I find that as fans get deeper and deeper into comics, we often develop a slavish respect for the comic books themselves. While originally designed to be a cheap, disposable medium, the standard comic book becomes a thing of awe.
For example, I recently purchased a 1950s issue of Boy Comics for my dad as a Christmas gift. When I read it before I gave it to him (‘natch), I carefully placed the book on my drafting table. I gingerly turned the pages, keeping the book as flat as possible. I kept my coffee far away to avoid any clumsy spills. When I was done I put the comic into a new Golden Age comic bag with a new acid free backing board.
When my dad read it, he sat in his favorite chair, snacked a little and bent back the cover. “That was great,” he told me. He clearly enjoyed it, and he did it without that collector’s mentality. There was a time when I would have scolded him and explained things like “condition”, spine-roll and “collectability”. Now I’m envious of the way he enjoys it all and kind of think, “that’s the way to do it.”
Maybe that’s why I enjoy coverless comics so much. In the old days, the newsstands would buy a bunch of comics and then return the ones that weren’t sold. Over time, everyone realized it would be easier, and shipping would be less costly, to just to rip off the covers, return those and destroy the leftovers. (Sometimes they just ripped off the top third, with the logo.) But newsstand owners often would pass along the coverless comics, or even sell them at a discount.
A comic shop in Cortland, NY, Heroes and Villains, is “a little shop that could.” It’s run by a hard-working husband and wife team. They just acquired a stash of coverless comics and are now selling them for 50 cents each.

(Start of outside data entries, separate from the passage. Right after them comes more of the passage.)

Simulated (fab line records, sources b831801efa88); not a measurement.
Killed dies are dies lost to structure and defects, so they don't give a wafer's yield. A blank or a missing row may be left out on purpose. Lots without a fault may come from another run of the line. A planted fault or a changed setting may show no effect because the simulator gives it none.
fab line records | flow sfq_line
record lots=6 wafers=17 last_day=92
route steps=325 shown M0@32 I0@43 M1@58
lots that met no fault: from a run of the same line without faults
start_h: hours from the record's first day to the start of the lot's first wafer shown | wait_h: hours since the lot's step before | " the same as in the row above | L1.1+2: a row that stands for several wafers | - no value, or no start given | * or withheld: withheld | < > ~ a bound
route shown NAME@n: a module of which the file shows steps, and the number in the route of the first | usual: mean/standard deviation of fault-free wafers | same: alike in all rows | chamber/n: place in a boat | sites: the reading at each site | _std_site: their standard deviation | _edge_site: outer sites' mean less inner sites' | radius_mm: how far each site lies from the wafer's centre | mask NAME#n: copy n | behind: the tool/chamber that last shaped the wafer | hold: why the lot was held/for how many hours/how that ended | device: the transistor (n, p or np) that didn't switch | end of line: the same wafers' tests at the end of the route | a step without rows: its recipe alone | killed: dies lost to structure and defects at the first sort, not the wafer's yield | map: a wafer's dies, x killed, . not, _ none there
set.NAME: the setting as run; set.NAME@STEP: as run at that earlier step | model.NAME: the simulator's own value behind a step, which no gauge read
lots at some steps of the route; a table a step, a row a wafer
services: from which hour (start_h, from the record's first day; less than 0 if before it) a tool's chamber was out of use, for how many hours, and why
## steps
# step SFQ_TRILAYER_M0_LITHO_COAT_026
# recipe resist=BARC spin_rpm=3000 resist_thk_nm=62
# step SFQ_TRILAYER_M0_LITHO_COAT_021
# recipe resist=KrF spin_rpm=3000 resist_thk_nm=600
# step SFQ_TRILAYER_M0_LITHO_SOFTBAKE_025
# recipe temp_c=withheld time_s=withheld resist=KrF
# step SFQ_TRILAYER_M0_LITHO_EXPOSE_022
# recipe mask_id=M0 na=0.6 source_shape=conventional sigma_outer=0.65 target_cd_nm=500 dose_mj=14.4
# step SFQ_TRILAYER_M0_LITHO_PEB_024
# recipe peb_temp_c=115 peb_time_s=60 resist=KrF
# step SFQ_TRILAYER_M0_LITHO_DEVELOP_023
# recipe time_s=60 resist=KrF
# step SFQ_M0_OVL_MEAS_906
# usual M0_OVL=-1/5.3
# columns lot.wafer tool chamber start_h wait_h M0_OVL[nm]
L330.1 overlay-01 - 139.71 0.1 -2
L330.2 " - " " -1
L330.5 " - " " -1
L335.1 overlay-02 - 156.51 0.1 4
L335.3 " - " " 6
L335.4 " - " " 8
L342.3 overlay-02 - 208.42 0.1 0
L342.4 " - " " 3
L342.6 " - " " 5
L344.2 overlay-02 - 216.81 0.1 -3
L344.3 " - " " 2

I scooped up a small stack and reading them is joyous. Because they are coverless, and essentially non-collectible, there’s no carefulness to the reading. I still can’t bring myself to curl back the pages, but the reading process is very casual for 50 year old comics. And I’ll probably put most of them into my Halloween Giveaway Comics Box, in fact.
I scooped up a few gems that I would never have been exposed to otherwise. For example I just read a copy of DC’s The Unexpected (it was issue # 138 from 1972). This one contained a wonderful Wally Wood story and a gorgeous Alfredo Alcala story. These are the types of stories that will probably never be reprinted, and it’s unlikely I would ever buy a high grade/collectible issue of The Unexpected and read them.
Likewise, I enjoyed the coverless issue of Weird War Tales (#21 from 1974) with a brilliantly illustrated Frank Robbins story. This Twilight Zone-esque tale focused on WWII soldier who was sent back in time to kill Leonardo Da Vinci – in order to prevent the invention of automatic guns.
I have written about how, as a kid, I loathed Frank Robbins artwork , and how I love it now. In fact, I also rescued a copy of Detective Comics #429 from 1972 with Frank Robbins artwork. I did buy that one as a kid, and I remember being confused looking at the Robbins art. “Are they for real? Is this some sort of Golden Age reprint? ”, the younger me wondered.
Some Other Highlights:
The two issues of Doom Patrol I found have beautiful Bruno Premiani artwork. Even though I have the Doom Patrol DC Archives on one of my bookshelves, it’s so enjoyable to read them as comics. And one comic, issue #124 from June-July 1973, is a reprint, but it includes an article by Allan Asherman about previous letter columns – analyzing past fan mail from future professionals Dave Cockrum and Mike Friedrich wrote in.
Paul Levitz also had a letter printed in Amazing Adventures #4 from January 1971.. It’s easy to see that even as a fan, he was on top of it. This issue’s Inhumans story, showcases one of the last Marvel Kirby stories from his Silver Age tour of duty -and it’s easy to see how deflated he must have been at that point. On the other hand, there’s a wonderful Black Widow story with stunning Cola and Everett art, that was written by Mimi Gold. I didn’t know much about her, but I dove headfirst down the rabbit hole and learning about her was fascinating. And just to confirm, she’s not related to Mike Gold.
Michael W. Barr, one of my favorite mystery writers, also had a letter printed in Detective Comics #429 (1972). Even his fan letters are fascinating to read.
Warlock #3 and Conan #17 (both from 1972) showcase vibrant Gil Kane art. It looks like he inked himself in these stories. This is well before he would rely on markers. The vibrancy and urgency of this brilliant artist’s talent shines through on every page.
Can you tell I had fun reading them? It was like eating a greasy burger when you’re usually focused on eating healthy. Or sipping a glass of wine after “Dry January”. What a liberating, unexpected treat these coverless comics are to me.